[Question] What is range times?

maepopi commented 3 months ago

Hey there!

I'm starting my investigation of your tool as promised in our discussion on the Metavoice repo, and I have a few questions for you! First of all, I was wondering what the "range-times" were referring to? I thought it was the approximate duration of each segmented clip but it doesn't look like it. Also, I have passed a 2:50 audio through the tool, and it came out not segmented.

Maybe I'm doing something wrong?

Thanks :)

davidmartinrius commented 3 months ago

Hi @maepopi please, read this section before: https://github.com/davidmartinrius/speech-dataset-generator?tab=readme-ov-file#the-audio-is-not-always-100-splitted-into-sub-files

maepopi commented 3 months ago

Hey!

Oups sorry I had indeed read this section but I had forgotten it. So I have tried with one, then two enhancers (deepfilter and resembleai), and the audio was still indicated as discarded.

When I tried with mayavoz in addition to the two others, I had a first error saying that the model was gated. I had seen in your readme that you needed to go to the model page on HF to accept the conditions, and that's what I did. I also exported the HF_TOKEN as an environment variable.

In spite of this, I still have an error, here it is in full:

Could not download 'pyannote/segmentation' model.
It might be because the model is private or gated so make
sure to authenticate. Visit https://hf.co/settings/tokens to
create your access token and retry with:

   >>> Model.from_pretrained('pyannote/segmentation',
   ...                       use_auth_token=YOUR_AUTH_TOKEN)

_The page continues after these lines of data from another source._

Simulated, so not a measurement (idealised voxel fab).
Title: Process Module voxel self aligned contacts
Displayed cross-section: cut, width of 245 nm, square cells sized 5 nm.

If this still does not work, it might be because the model is gated:
visit https://hf.co/pyannote/segmentation to accept the user conditions.
Traceback (most recent call last):
  File "/home/maelys/AI_PROJECTS/SOUND/TOOLS/speech-dataset-generator/speech_dataset_generator/main.py", line 59, in <module>
    process_audio_files(audio_files, output_directory, start, end, enhancers, datasets)
  File "/home/maelys/AI_PROJECTS/SOUND/TOOLS/speech-dataset-generator/speech_dataset_generator/audio_processor/audio_processor.py", line 144, in process_audio_files
    dataset_generator.process(audio_file, output_directory, start, end, enhancers, collection, datasets)
  File "/home/maelys/AI_PROJECTS/SOUND/TOOLS/speech-dataset-generator/speech_dataset_generator/dataset_generator/dataset_generator.py", line 437, in process
    transcription, language = self.get_transcription(enhanced_audio_file_path)
  File "/home/maelys/AI_PROJECTS/SOUND/TOOLS/speech-dataset-generator/speech_dataset_generator/dataset_generator/dataset_generator.py", line 188, in get_transcription
    diarize_model = whisperx.DiarizationPipeline(model_name='pyannote/speaker-diarization@2.1', use_auth_token=HF_TOKEN, device=device)
  File "/home/maelys/AI_PROJECTS/SOUND/TOOLS/speech-dataset-generator/venv/lib/python3.10/site-packages/whisperx/diarize.py", line 19, in __init__
    self.model = Pipeline.from_pretrained(model_name, use_auth_token=use_auth_token).to(device)
  File "/home/maelys/AI_PROJECTS/SOUND/TOOLS/speech-dataset-generator/venv/lib/python3.10/site-packages/pyannote/audio/core/pipeline.py", line 136, in from_pretrained
    pipeline = Klass(**params)
  File "/home/maelys/AI_PROJECTS/SOUND/TOOLS/speech-dataset-generator/venv/lib/python3.10/site-packages/pyannote/audio/pipelines/speaker_diarization.py", line 130, in __init__
    model: Model = get_model(segmentation, use_auth_token=use_auth_token)
  File "/home/maelys/AI_PROJECTS/SOUND/TOOLS/speech-dataset-generator/venv/lib/python3.10/site-packages/pyannote/audio/pipelines/utils/getter.py", line 89, in get_model
    model.eval()
AttributeError: 'NoneType' object has no attribute 'eval'

I tried changing the HF_TOKEN and reloading the code, and I went to see in the scripts if I had to define the HF_TOKEN myself but it's already set to a variable. I am pretty sure my HF_TOKEN variable is well set, because it appears so hen I do echo $HF_TOKEN.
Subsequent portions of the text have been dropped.